Deliveroo confirmed that it would float on the London Stock Exchange this year, in a win for the city post-Brexit. The company is expected to list at a £7bn valuation.
It also confirmed that it would be making £50m worth of shares available to customers, allowing them to invest in the company at a limit of £1,000 each.
The IPO and latest financial figures are a significant turnaround for Deliveroo compared to one year ago.
It had secured a large investment from Amazon as part of a $575m round in 2019, but the investment was held up by the UK competition watchdog, which investigated the deal throughout much of 2020 over competition concerns.
Deliveroo told the regulator that without the cash injection the company was on the verge of collapse. Ultimately the deal was approved and now the company is working towards a public listing.
Will Shu, Deliveroo’s chief executive, said that the company he founded in 2012 had become “so much bigger than I ever would have thought possible”.
“We are building delivery-only kitchens, delivering groceries, building tools for restaurants to take them into the digital age – things I never contemplated when we launched. Yet we truly believe we are still getting started,” Shu said.

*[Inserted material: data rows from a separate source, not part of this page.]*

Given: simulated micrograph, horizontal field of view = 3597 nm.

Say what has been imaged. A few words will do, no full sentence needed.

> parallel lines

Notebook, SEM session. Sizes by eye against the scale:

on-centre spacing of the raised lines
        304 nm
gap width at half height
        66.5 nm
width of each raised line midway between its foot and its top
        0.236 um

“Our ambitions have increased as we start to truly understand and execute on the opportunity in front of us in online food.”
Deliveroo’s IPO will see the company use a dual-class share structure, which will ensure that Shu maintains control over the company after it goes public. The structure has attracted more attention of late after a review of stock market rules published last week made several recommendations for making post-Brexit London an attractive location for tech companies to list.